(IPS) – A Spanish judge’s decision to investigate 14 Salvadoran military officers for the 1989 killings of six Jesuit priests in El Salvador is a "sign of hope against impunity," according to lawyers and activists.
In his resolution, which was seen by IPS, Madrid Judge Eloy Velasco stated that under the principle of universal jurisdiction he is competent to investigate 14 members of the Salvadoran army for their alleged participation in the Nov. 16, 1989 murder of the six priests, their housekeeper and her 16-year-old daughter.
The judge’s decision was in response to a lawsuit filed in November by two human rights groups, the Spanish Association for Human Rights (APDHE) and the San Francisco-based Centre for Justice and Accountability (CJA).
Almudena Bernabeú, a Spanish lawyer with the CJA, told IPS from San Francisco that she was very pleased that "the judge concurred that the officers can be tried for crimes against humanity and terrorism."

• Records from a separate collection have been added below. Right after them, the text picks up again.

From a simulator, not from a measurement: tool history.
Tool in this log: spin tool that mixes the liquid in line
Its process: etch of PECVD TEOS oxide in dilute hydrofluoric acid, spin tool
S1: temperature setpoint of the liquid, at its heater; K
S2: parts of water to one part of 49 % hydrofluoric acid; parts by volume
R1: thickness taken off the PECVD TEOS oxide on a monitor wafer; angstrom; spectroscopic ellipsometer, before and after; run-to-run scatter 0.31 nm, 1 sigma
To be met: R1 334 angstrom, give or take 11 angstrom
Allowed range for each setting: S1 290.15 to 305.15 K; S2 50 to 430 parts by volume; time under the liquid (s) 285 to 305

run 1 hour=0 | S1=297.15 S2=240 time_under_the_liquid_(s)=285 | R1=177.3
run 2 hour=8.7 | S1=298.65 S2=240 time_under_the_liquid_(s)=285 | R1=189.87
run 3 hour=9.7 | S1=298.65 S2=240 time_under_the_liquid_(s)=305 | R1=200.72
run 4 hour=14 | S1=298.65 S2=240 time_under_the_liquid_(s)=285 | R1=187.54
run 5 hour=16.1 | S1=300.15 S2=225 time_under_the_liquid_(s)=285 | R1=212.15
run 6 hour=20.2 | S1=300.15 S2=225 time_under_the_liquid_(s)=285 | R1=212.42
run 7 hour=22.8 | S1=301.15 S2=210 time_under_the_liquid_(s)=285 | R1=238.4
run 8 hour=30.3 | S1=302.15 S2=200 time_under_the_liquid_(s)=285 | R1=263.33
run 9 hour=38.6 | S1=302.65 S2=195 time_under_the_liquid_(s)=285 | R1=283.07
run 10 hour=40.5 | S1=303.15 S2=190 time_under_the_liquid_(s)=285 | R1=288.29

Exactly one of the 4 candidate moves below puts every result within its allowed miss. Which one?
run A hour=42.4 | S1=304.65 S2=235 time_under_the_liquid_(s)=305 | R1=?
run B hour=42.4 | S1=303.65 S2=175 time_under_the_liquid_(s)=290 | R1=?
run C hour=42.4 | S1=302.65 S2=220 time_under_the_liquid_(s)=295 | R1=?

David Morales, a lawyer at the Foundation for Studies on the Application of Rights (FESPAD), told IPS that "this is encouraging news in the effort to put an end to impunity in this country."
Morales has been a plaintiff in several human rights cases, including one brought before the Inter-American Commission on Human Rights (IACHR) against the Salvadoran state for the March 1980 assassination of the Catholic archbishop of San Salvador Óscar Romero, who was killed while celebrating mass.
Romero was murdered by a death squad on the orders of Roberto D’Aubuisson, the late founder of the ruling right-wing Nationalist Republican Party (ARENA), according to the United Nations-sponsored Truth Commission created by the peace agreement that put an end to the 1980-1992 civil war.
Morales said the legal investigation into the Jesuits’ murders — one of the most notorious cases of human rights abuses committed during the armed conflict — will confirm that the 14 officers are guilty of the crime, as has "already been demonstrated," and will show that Salvadoran courts have refused to bring them to trial.
The IACHR has accepted two complaints on the same case filed by the Jesuits (Society of Jesus).
In the Nov. 13 lawsuit they filed in Spain, the APDHE and CJA also accused former president Alfredo Cristiani (1989-1994) of covering up the murders of the priests and the two women.
Morales said at the time that the case is "illustrative of what happened in El Salvador, and has an invaluable historical dimension in the context of the search for justice and reparations for the victims."
Although Velasco did not accept the charge against Cristiani because covering up a crime against humanity does not fall under the principle of universal jurisdiction — which permits prosecution of the worst atrocities no matter where they were committed — grounds for investigating the former president could emerge during the judge’s probe, experts say.
In the early hours of Nov. 16, 1989, members of the U.S.-trained Atlacatl counterinsurgency battalion raided the San Salvador campus of the Jesuit University of Central America (UCA), killing six priests — five of whom were Spanish citizens — their housekeeper Elba Ramos and her daughter Celia Marisela Ramos.
The killings were committed during a military offensive in San Salvador by the left-wing Farabundo Marti National Liberation Front (FMLN), which is now a political party and the country’s leading opposition force.
Immediately after the murders, the Cristiani administration and the armed forces accused the FMLN, but later acknowledged army involvement.
Two of the nine members of the army accused of the crime, Yushi René Mendoza and Guillermo Benavides, were convicted in 1991. However, they were released only two years later, following approval of the amnesty law decreed by Cristiani in 1993, which is seen by Salvadoran and international human rights groups as an obstacle to justice.
Some 75,000 people — most of them civilians — were killed and 7,000 forcibly disappeared during El Salvador’s civil war, mainly by government troops and far-right paramilitaries.
President Antonio Saca — who like Cristiani is a member of ARENA, which has governed El Salvador since 1989 — said in November that the lawsuit would "reopen wounds of the past," and that he thought very highly of Cristiani.
Armando Pérez, the head of the Committee of Relatives of Victims of Human Rights Violations (CODEFAM), told IPS that the judge’s decision is a sign of the effectiveness of the Spanish justice system, and "represents an advance in the fight for justice," by contrast with the severe shortcomings of the Salvadoran justice system, which he said is caught up in party mentalities and loyalties.
Human rights groups and legal experts say the amnesty law and the lack of will on the part of prosecutors and judges have stood in the way of bringing those responsible for crimes against humanity to justice.
In the case of the Jesuits’ murders, the CJA chose to file the action in a Madrid court because Spain and El Salvador have an extradition agreement, and because Spain’s judges admit the principle of universal jurisdiction, already applied by Spanish Judge Baltasar Garzón to secure the 1998 arrest of former Chilean dictator Augusto Pinochet (1973-1990), who died in 2006.